With Matt Doheny and Elise Stefanik stumping hard in the final week of the Republican primary, this has once again shaped up as an epic political season, a far cry from the snoozy campaigns that used to define North Country congressional races.
The general election awaits, with Democrat Aaron Woolf and Green Party candidate Matt Funiciello waiting in the wings. But for now all eyes are on what has developed as a brutal slugfest between two significantly flawed candidates.
Here are how things stand as of today.
Two flawed, passionate candidates
For her part, Elise Stefanik has locked down significant support from Republican and Conservative party leaders, which in a low-turnout election could be a huge factor if county chairs can turn out the vote in her favor.
Set against this momentum — and the early successes she enjoyed winning over and unifying many party leaders — is the simple fact that her name recognition remains low. Stefanik is brand new to the North Country, with little history in the region, and that could hurt her.
Matt Doheny, meanwhile, has already garnered a strong endorsement from the Glens Falls Post Star and the Watertown Daily Times, two of the most important editorial voices in the district. He has the credentials as a businessman who grew up, has lived, and worked for a significant period in the North Country. He has higher name recognition due to past campaigns that were big and raucous. Doheny is the guy who went head to head with Doug Hoffman and nearly toppled Democrat Bill Owens.
But those roots, and his history as a guy who has carried the Republican banner in the past, haven’t erased what NCPR reporter David Sommerstein described as a significant “likeability” issue. A lot of people who deal with Doheny, including many activists on the right, just don’t seem to warm to the guy. That appears to be his Achilles heel.
So far, not a race about North Country issues
These “horserace” issues matter because the two candidates are so close on the issues and they have both resisted offering specific, detailed ideas about the North Country’s unique challenges. Instead, they’ve read closely from the national conservative playbook, talking about guns, the Affordable Care Act, income taxes, and other hot button issues.
That’s disappointing, but the truth is that it’s not a bad strategy. As we saw in Eric Cantor’s primary loss in Virginia, landing on the wrong side of hardcore activists on the right can be a death sentence for Republic candidates. One stumble on the SAFE Act or Obamacare would probably have been disqualifying for Doheny or Stefanik.
Still, it will be interesting to see how effective the winner will be pivoting to concerns more salient to the 21st district, and to general election voters: from the struggles of small school districts to the fraying of road and bridge infrastructure, to preserving Fort Drum’s future, to preparing the region for the growing impacts of climate change.

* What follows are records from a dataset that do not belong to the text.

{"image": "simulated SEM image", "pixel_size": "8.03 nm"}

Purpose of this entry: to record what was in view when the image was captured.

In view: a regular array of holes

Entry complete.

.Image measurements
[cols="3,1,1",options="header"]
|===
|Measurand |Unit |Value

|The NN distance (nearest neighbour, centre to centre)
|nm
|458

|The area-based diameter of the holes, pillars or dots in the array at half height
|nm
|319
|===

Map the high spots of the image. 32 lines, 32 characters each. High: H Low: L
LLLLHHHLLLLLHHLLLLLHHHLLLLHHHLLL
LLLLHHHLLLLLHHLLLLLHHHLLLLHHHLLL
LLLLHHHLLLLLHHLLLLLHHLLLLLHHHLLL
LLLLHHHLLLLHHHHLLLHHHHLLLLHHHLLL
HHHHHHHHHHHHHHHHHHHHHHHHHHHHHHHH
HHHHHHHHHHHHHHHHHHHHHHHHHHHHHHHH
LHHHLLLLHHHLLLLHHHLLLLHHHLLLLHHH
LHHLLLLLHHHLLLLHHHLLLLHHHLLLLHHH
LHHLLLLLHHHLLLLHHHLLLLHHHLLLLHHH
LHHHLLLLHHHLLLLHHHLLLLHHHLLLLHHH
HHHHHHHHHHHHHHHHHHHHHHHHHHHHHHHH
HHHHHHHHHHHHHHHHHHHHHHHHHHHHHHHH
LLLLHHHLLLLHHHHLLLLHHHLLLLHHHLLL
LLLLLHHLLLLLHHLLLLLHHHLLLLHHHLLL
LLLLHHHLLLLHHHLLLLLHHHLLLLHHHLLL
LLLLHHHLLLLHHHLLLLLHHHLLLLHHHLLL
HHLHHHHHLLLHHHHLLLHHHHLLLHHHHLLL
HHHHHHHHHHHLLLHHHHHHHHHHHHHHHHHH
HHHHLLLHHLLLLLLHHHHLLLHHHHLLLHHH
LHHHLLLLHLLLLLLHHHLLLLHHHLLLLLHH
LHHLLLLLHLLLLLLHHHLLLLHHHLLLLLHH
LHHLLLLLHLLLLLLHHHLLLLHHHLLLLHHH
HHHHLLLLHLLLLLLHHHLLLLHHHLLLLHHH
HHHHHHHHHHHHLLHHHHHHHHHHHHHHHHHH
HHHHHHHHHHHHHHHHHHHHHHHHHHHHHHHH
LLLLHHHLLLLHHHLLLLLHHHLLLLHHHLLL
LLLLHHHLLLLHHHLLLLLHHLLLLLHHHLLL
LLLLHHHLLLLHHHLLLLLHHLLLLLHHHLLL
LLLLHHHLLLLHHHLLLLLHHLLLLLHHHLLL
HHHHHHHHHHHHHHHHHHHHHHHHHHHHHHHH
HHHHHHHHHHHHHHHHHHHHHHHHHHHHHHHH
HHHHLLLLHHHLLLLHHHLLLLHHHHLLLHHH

Can Republicans and Conservatives unify?
One other big question — perhaps the biggest question for Republican leaders — is what happens after primary day. Both of these candidates are already established on other party lines on the November ballot, with Stefanik on the Conservative line and Doheny on the Independence Party line.
Will the loser of the GOP primary stay in the race? Especially if the final tally is close, that temptation will be strong. We could very easily wind up with a four-person ballot in November, with the Democrats and the Greens competing for votes on the left, and Republicans, Conservatives and Independents competing for votes on the right.
Republican leaders will work hard to avoid that kind of muddle. Intraparty bickering has cost them this seat repeatedly in recent years and there is a very real danger of a repeat. That said, a big plus for the GOP is that neither of these candidates have landed the kind of body blows that might really cripple the Republican Party’s chances in November.
If a solid candidate emerges after next week’s primary, someone capable of rallying everyone together behind one banner, Republicans have a real shot at retaking a seat that was once a safe hold for them. They’ll have plenty of time to refill their war chests and fine-tune their message for the very different general election campaign that will ramp up during the summer and really accelerate in the fall.
One of the most interesting questions in this primary will be the regional breakdown of the race and the possibility that one region of the 21st District could really decide the outcome.
I’ll be paying particularly close attention to the southeastern corner of the district. Saratoga, Warren, and Washington counties represent just three out of 12 counties in the district, but they’re home to 36 percent of Republican voters. If one of these candidates catch fire there it could define the outcome.
On the other hand, it could also be decisive if Matt Doheny can carve out significant gains in his home turf in the northwestern corner of NY21, particularly in Jefferson and St. Lawrence counties.
Finally, if this does turn out to be a low-turnout primary, this could be an election decided by the Republican Party committees and their get-out-the-vote networks. Right now, it appears that those “boots on the ground” will be mostly stumping for Elise Stefanik.
After years of struggle and disarray — and some embarrassing losses to insurgent Democrats — this could be a test of the GOP leadership and its ability to choose and then rally around a standard-bearer.